You can look at it through many different lenses now, thanks to its crisp-clear clarity due to Jerry Respeto’s translation that never gets too abstruse and Dennis Marasigan’s direction that never gets in the way nor opposes the text even when it might no longer pass muster when revisited by a 2023 audience.

For this writer at least, it’s no longer so simple to side with the ‘few good men’ in this story this time around when all of them had a hand to play in their own tragic ends. It’s not so simple to see the hysteria as ungendered when it is the women that caused this kerfuffle in Salem, and the many colorful Filipino ways the material was able to call Abigail Williams a whore. It’s not so simple to overlook the classism that was also at play where a villager’s worth, reputation, and therefore integrity is also informed by their property and professions.

Marasigan didn’t have an agenda in presenting this stark, mostly rigid production of Pag-uusig. He let the material speak for itself, telling it as clearly as he could, and allowing his audiences to come away in deep thought, not because it needed decoding, but because you are able to absorb everything he’s showing you, and you realize precisely why it’s a complex and rich piece of theater.

It’s a far more engrossing experience this time around, with an ensemble cast that showed a collective rhythm that vividly presented the people of Salem with almost the same lucidity you might have also seen in the staging of Himala: The Musical. You have a clear idea of what this small town is like and how it might be a microcosm of a larger community or culture that you recognize.

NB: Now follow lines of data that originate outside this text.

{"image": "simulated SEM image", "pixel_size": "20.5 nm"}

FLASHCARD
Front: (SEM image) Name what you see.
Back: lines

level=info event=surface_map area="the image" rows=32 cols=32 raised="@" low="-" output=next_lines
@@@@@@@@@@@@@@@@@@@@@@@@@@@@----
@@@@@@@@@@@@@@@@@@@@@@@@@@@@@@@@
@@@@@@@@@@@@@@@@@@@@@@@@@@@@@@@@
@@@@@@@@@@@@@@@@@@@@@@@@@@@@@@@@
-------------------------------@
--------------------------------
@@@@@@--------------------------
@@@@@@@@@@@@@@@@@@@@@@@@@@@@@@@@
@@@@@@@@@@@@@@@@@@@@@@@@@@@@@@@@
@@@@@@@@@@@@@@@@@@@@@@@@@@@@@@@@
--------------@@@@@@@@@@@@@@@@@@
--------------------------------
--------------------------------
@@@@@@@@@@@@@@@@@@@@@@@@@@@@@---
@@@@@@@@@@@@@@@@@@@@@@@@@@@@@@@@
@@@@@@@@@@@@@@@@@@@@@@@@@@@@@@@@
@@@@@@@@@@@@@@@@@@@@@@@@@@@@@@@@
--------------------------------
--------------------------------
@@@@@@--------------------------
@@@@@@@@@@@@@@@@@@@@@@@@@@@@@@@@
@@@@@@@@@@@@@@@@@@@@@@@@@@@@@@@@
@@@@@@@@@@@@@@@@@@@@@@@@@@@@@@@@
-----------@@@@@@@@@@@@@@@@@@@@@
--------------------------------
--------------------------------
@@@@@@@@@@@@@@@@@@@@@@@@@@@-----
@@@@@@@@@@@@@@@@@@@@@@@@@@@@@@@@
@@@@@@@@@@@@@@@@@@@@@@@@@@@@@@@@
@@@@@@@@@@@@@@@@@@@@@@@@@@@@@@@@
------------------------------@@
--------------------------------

But within this collective rhythm are the individual threads of personal stories you feel compelled to follow when they are in the hands of the company’s most capable members, chief of which in this production was Antonette Go who played Abigail Williams. She’s returning in this role and if her performance before had been wiley, this time around her cunning was more calculated and therefore more captivating. We’re told that what she ultimately wanted was Proctor, but Go portrays her Abigail with an allure that makes you see she’s a woman who always knew she wielded power and finally had a means to unleash it upon her small town. 

She is foil to the entire town, but most especially to Proctor, played here by Marco Viaña who continuously proves that he is one of today’s most generous performers in the local scene. Like his recent performances in Anak Datu, Doc Resurrecion, and Katsuri where he showed himself the backbone able to ground stories back to reality, he does the same sturdy and dependable work here. His Proctor is no scene stealer because Viaña knows he doesn’t have to be. The best of leading men know when it’s the right time to play the hero and when it’s the right time to just be one man among any and no one’s doing it with the same precision as him.

Other performances of note were Lhorvie Nuevo as Elizabeth Proctor (ever-dependable and always incredibly competent, she is rightly contained playing a Puritan wife), Aggy Mago as Mary Warren (superb at portraying the character’s maddening quality of defiance and gullibility), Arjhay Babon as Giles Corey (old man acting can get gimmicky, but Babon made it work), and Earle Figuracion as Samuel Parris (his mannered delivery might not be for everyone, but I thought it helped make his character rightly one of the most frustrating ones in the story). 

Compelling and clear, Respeto has translated and Marasigan has directed an adaptation of The Crucible that endures, that remains persistently (even, worryingly) relevant, confronting us with the fact that ‘pag-uusig,’ or persecution, is everywhere–as is hysteria, and delusion, and witchhunts–and perhaps these are all to blame for many our collective suffering.

Tickets: P1500 (Free Seating)
Show Dates: Feb 17 ‘23, Feb 18 ‘23, Feb 19 ‘23, Feb 24 ‘23, Feb 25 ‘23, Feb 26 ‘23, Mar 3 ‘23, Mar 4 ‘23, Mar 5 ‘23, Mar 10 ‘23, Mar 11’ 23, Mar 12 ‘23
Venue: CCP Black Box Theater, Pasay City
Running Time: approx. 2 hours and 40 mins (w/ 15 min intermission)
Credits: Jerry Respeto (Translation), Dennis Marasigan (Direction/Lights), Ohm David (Set), Daniel Gregorio (Costume), TJ Ramos (Sounds), James Reyes (Costume)
Cast: Marco Viaña, Lhorvie Nuevo, Jonathan Tadioan, Antonette Go, Mark Lorenz, Earle Figuracion, Arjhay Babon, Edrick Alcontado, Vince Macapobre, Heart Puyong, Judie Dimayuga, Aggy Mago, Mitzi Comia, Sarah Monay, Monique Nellas-Bagadiong, Daniel Gregorio, Francesca Dela Cruz
Company: Tanghalang Pilipino
About the Author /


Editor-in-Chief for <a href="http://theaterfansmanila.com/wp/author/nikki/">TheaterFansManila.com</a>. Find her on <a href="http://linkedin.com/in/nikkifrancisco"><b>LinkedIn</b></a>.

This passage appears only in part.